When the temperature fell below -11 even my Macbook froze. I didn’t think they did that, but they do. When I finally thawed it out it had reset the date, for some reason, at 1st February 2008 and wouldn’t open my email. But since the internet had stopped working, this was kind of academic.. The satellite dish on our roof had a beard of icicles hanging from it which presumably messed up its pointing system with the satellite.
Well, if you choose to holiday at 800metres in the Pyrenees in February, I suppose you shouldn’t be surprised if it gets cold. But not like this. This has been the worst winter for 15 years, according to our neighbours in the commune of Alos, who’ve been struggling to keep their horses fed and free of frostbite. Normally, the people of the Pyrenees welcome snow to keep the ski resorts working – which have become an important part of the local economy.
And it’s very rare for the roads to be blocked as many have been over the past week. This is because they have a highly effective snow-clearing and gritting operation. The big snow ploughs on the main roads tear around so fast they often leave a trail of sparks on the road behind them. Local farmers, it seems, can earn a bit by sticking a snow plough on the fronts of their four-by-fours and driving around the networks of small roads that keep the dispersed community going. And this is a dispersed community.

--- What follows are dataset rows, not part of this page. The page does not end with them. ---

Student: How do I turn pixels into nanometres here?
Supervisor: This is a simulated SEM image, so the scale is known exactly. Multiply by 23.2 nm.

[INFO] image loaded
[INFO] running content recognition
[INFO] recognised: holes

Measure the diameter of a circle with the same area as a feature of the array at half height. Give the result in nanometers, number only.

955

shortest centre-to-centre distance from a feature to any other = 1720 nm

One of the reasons I love the Pyrenees is that it’s what I imagine the Highlands of Scotland would have been like had the people not been cleared from the land to make way for sheep and deer. In the hills of the Ariege, there are lots of people, in hundreds of tiny, low densities communities or “hameau”, often illuminated by a solitary street light. When you look at the surrounding hills at night here they’re dotted with what look like constellations of stars, but are actually the streetlights of these hamlets in the sky. I don’t know how these hill farming communities have survived, with their tiny strips of pasture, their goats and kitchen gardens, but they do.
In fact, there has been an influx of people to the Ariege Pyrenees since 1968 when the hippies, or “soixante-huitards” started coming here to escape the materialism of urban consumer society. There are antique hippy communes still functioning on a largely self-sufficient basis, teaching their own children and growing their own recreational herbs. Many congregate at the Saturday market in St Girons, which is like a small agricultural Glastonbury, where an infinite variety of cheeses are sold by ageing blokes with dreadlocks.
The soixante-huitards came here because property was, and still is, incredibly cheap. You can still find a perfectly habitable detached house with a tiny field and a wood for around £50,000. Try that in Torridon or Glencoe. And local taxes are very low. Property is so cheap because there are so many houses here and an almost limitless supply of ancient pitched-roof barns, in various states of decay, dotted across the hills. Near the ski resorts, many have been turned into posh chalets.
Which brings us back to the Highland Clearances. Those revisionist historians who insist that the clearances were a myth, should take a trip to the Pyrenees. All these houses are a product of policies that have kept rural areas alive over the last 250 years and put people before sheep and sporting estates. There’s no housing crisis here. No young families forced to live in caravans because they can’t afford the local house prices.
Readers of this column will be aware of my frustration at the perennial housing problem in the highlands and most of the rest of Scotland. We have the lowest population density in western Europe and some of the highest real estate prices. Yet whenever I raise this with civil servants and politicians they suck their teeth and tell me that it isn’t as simple as it looks. Don’t I know that land prices are high; it costs too much to put in the infrastructure for housing; “and anyway we don’t want our beautiful country to be ruined by roads and housing developments”.
Well again – look at the Pyrenees. This place is beautiful precisely because it has people living in it and who look after it. The hills are covered with trees, unlike in Scotland’s barren hills where the sheep prevent woodland re-establishing itself. And you don’t get those vast empty expanses on the map where there are no roads. Roads aren’t always bad – indeed, if you want to develop low density, environmentally-sustainable communities, they are essential.
In the Pyrenees, as in all of France, the land belongs – at least in theory – to the people, and huge efforts are made to keep their highlands populated and accessible. The mountain areas have thousands of kilometres of way-marked walking routes, the randonnee, maintained by a small army of volunteers. You don’t get lost in the Pyrenees unless you try really hard. Every year hundreds of people – not all of them religious – cross the Pyrenees here on the old pilgrim routes to Spain, like the Santiago de Compostelle. Others walk Le Chemin de la Liberte, which follows the routes taken by British airmen during the Second World War.
Of course the Pyrenees suffers from economic decline, in common with all rural areas, and the recession has hit South West France particularly hard. But the local administration is based around powerful local mayors, in the “mairie”, who work hard to hold onto their commune’s population. There is keen competition between local mayors to attract and keep people in their bailiwicks, which has its downside. Even amid this superfluity of housing, necklaces of boring bungalows, zoned by the mayor, are still being built around some of the local townships.
But in the highlands of Scotland, you have the opposite: community politics here tend to dominated by groups of home owners trying to protect values by blocking housing development or windfarms. Of course, there is a value in preserving genuine wilderness areas of Scotland. But the highlands deserve better than to be turned into an environmental theme park. In the Pyrenees people aren’t regarded as pollution.